1.Don’t let two people in the same group choose the same letter, or, if they do, make them collaborate. Otherwise child A will be trying to see what child B has come up with.
2. Avoid the difficult letters. Hardly any words begin with Z. But not many words begin with J, and there are a lot of J names – Julie, Jo, Joe, Jack, John. Steer them away from J. K also is difficult. If someone chooses Kathy, tell her to use the hard ‘C’ sound as well as letter K, and that offers plenty of opportunity.
Occasionally some children have made up rhyming poems. On the whole let them stick to writing a story.
The exercise is to take some very ordinary activity, even a boring activity – like cleaning your teeth, and turn it into something fantastical.
First have the children suggest boring activities – washing-up, hovering, putting on clothes, or shoes. Etc.
Then ask them to break up the action into short sections. Compare the teeth-cleaning riddle in the Rhymoceros book. Cleaning the teeth divides into 11 scenes:
1.Squeeze the toothpaste tube.
2.Toothpaste oozes out.
3.Toothpaste is put on the toothbrush.
4.The person looks in the bathroom mirror.
5.Turns on the tap..
6.Water comes out of the tap.
7.The person puts the toothbrush under the tap.

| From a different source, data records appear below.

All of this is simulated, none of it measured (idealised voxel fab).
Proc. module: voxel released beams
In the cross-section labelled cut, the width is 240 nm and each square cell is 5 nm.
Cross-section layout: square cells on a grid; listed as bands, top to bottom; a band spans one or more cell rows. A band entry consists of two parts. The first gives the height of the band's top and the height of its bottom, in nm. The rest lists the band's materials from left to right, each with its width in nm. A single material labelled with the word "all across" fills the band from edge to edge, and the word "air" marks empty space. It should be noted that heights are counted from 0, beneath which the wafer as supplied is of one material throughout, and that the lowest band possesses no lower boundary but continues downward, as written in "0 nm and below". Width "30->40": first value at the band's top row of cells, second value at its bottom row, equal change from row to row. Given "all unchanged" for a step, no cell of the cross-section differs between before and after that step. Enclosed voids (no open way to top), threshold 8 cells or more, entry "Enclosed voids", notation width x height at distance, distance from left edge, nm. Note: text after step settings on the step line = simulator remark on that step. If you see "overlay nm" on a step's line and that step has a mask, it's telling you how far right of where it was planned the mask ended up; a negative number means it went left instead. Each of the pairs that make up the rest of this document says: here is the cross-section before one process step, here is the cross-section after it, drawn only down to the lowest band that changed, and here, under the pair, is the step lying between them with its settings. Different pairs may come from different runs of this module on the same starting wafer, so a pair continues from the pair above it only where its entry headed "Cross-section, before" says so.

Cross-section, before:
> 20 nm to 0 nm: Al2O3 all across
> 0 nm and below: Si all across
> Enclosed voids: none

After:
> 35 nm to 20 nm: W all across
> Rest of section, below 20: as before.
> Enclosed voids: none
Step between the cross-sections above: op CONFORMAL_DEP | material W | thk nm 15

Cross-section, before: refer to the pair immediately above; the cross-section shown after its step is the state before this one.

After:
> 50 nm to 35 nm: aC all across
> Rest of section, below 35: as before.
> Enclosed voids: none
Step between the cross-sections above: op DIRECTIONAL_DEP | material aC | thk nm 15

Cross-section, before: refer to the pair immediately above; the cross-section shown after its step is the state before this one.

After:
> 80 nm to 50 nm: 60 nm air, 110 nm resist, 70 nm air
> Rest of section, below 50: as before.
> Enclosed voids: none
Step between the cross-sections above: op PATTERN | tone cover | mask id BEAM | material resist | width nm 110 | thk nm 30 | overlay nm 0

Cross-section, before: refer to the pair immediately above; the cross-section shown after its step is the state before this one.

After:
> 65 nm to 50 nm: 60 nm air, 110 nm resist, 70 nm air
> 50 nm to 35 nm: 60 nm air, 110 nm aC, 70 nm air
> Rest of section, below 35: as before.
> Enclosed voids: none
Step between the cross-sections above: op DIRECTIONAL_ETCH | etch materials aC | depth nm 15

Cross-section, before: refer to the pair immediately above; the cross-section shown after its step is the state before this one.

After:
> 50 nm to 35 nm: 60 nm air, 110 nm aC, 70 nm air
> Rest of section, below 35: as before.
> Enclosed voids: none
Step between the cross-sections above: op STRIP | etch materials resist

8.The toothpaste becomes wet.
9.The person lifts toothbrush to mouth,
10.Puts toothbrush in,
11.The toothpaste froths.
They are unlikely to get 11 stages; 4 or 5 will be ample. It is in a way like writing a movie screenplay, where apparently ordinary actions can be made to seem exciting.
Once they have their basic action (washing-up etc) broken down into several stages, then encourage them to make those stages into some exciting mysterious story – science fiction, fantasy, thriller, and so on. This is the fun part. Encourage them through the breaking-down into stages, by saying that is a necessary preliminary to the exciting part.
It is important to direct them towards action. ‘Watching television’ has never given a good result. Because the interesting thing about watching television is what is on the television; the action is you slumped in front of it.
Once however a girl insisted she wanted to do ‘Going to sleep.’ I warned her she would have terrible difficulty, because going to sleep was not an action. She did have terrible difficulty. The time allotted to the workshop was generous; half the morning and all the afternoon. Poor girl, she covered several sheets of paper in her attempt to make the riddle. She became depressed. Luckily I saw she was in difficulty, and started to read her scribbles. Suddenly in the middle of a mass of rubbish, I saw she had written these words:
“Climb on to a cushion of cloud.”
Absolutely magnificent. One of the best bits of children’s writing I have ever seen. She had no idea she’d hit the jack-pot. I hope I was able to make her see – and make her teachers see how good this was, how a professional poet would have been proud to have written it, and how when one is engaged in creative writing, seven words which really come alive are a great result.
I hope these notes can be of help in workshops.